NORTH Festival: Kanelbullar {Swedish Cinnamon Buns}
Sat, Sep 14, 2013
Around the World, Breads, Europe, Fun Family Activities, Holidays, Honest Cooking, Itsy Bitsy Foodies Sightings, Kanelbullens Dag {Cinnamon Bun Day}, Pastries, Search by Course, Sweden, Yeast Breads
Print This Recipe
SPONSORED POST
Behind every food and every meal there is a story, a memory, a connection.
“…When my father’s family bought my mother’s family’s four-level home, they leased out the basement level to a baker, and ran the konditori on street level. As a 6-year-old living with my grandparents {in Sweden}, I woke to the smells of lovely yeast breads…and during Lent, fresh semlor on our Tuesday morning breakfast table were baked downstairs while we slept. With the train station, secondary school, and hockey rink nearby, as well as a street of shops, the konditori attracted townsfolk for fresh baked goods including specialties like buttery weinerbröd, kanelbullar, and princesstårta… Here students from the high school and townspeople met for coffee and pastry…”
Our dear Swedish family friend recounts living as a 6-year-old with her grandparents in a small Swedish town. Her grandparents lived above the family-run konditori so she woke to the smell of Kanelbullar {Swedish Cinnamon Buns} and other pastries. Her stories ignite memories of my own as I remember the sweet, intoxicating smell of our house when my mom baked breads and cinnamon rolls.

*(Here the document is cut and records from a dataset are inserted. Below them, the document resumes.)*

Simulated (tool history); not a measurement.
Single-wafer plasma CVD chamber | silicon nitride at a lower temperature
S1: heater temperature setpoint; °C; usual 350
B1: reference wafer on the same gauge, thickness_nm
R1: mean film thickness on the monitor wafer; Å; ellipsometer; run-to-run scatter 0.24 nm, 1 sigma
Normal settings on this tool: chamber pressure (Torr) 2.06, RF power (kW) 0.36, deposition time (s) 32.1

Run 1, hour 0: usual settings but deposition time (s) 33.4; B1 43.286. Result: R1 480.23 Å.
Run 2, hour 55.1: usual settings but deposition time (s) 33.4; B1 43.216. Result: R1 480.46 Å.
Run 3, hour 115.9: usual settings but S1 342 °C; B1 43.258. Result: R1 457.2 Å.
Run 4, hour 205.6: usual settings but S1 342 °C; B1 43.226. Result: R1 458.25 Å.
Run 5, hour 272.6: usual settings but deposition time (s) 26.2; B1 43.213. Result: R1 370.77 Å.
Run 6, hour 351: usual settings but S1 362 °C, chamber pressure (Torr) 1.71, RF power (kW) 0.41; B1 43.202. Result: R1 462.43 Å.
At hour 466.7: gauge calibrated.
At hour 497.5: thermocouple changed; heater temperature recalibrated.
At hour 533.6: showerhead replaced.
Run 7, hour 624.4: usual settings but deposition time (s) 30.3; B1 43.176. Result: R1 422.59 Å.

Through my opportunity with Honest Cooking and the NORTH Nordic Food Festival in New York City, I became so overwhelmed by all of the inspiring Swedish foods. How to pick just one recipe when each dish has a story to tell? I initially made pytt i panna, drawn to the comfort food with the goal of cleaning out the fridge because that is a goal that I (and people all over the world) can relate to. But I couldn’t stop there. I was inspired by kanelbullar because similar to pytt i panna, it is an iconic Swedish food that many people seem to connect with. The cinnamon buns trigger nostalgia and memories. And as I remembered my mom’s cinnamon rolls, I wanted to compare them to the Swedish version.
The Swedish buns are not iced nor as sweet and gooey as the American counterpart. They make the perfect accompaniment for your cup of coffee or tea. Fika, the traditional Swedish coffee break, is still an active tradition in Sweden. If you are alone, at work or with family or friends, it is custom to take a moment with your coffee and cinnamon bun or other sweet. October 4th is Kanelbullens Dag {Cinnamon Bun Day}. Even if you are not Swedish, take the opportunity to pause from your hectic daily life, have a cup of tea or coffee, and enjoy a cinnamon roll.
The smell of warm, intoxicating cinnamon enveloped our kitchen and entire home the day that I made kanelbullar. My son opened the front door returning from preschool and at first smell, ran into the kitchen to find the buns. Maybe one day he will tell his kids and grandkids about the smell of his home when his mom was baking cinnamon buns.
- 25 g yeast
- 50 g butter
- 3 cups milk
- ½ cup sugar
- Pinch of salt
- 8 cups flour
- 2 tsp cardamom, optional
- 50 g butter, softened
- 2 tsp cinnamon
- ½ cup sugar
- 1 egg
- Pearl sugar and/or slivered almonds
- Melt the butter in a medium-sized sauce pan over medium heat.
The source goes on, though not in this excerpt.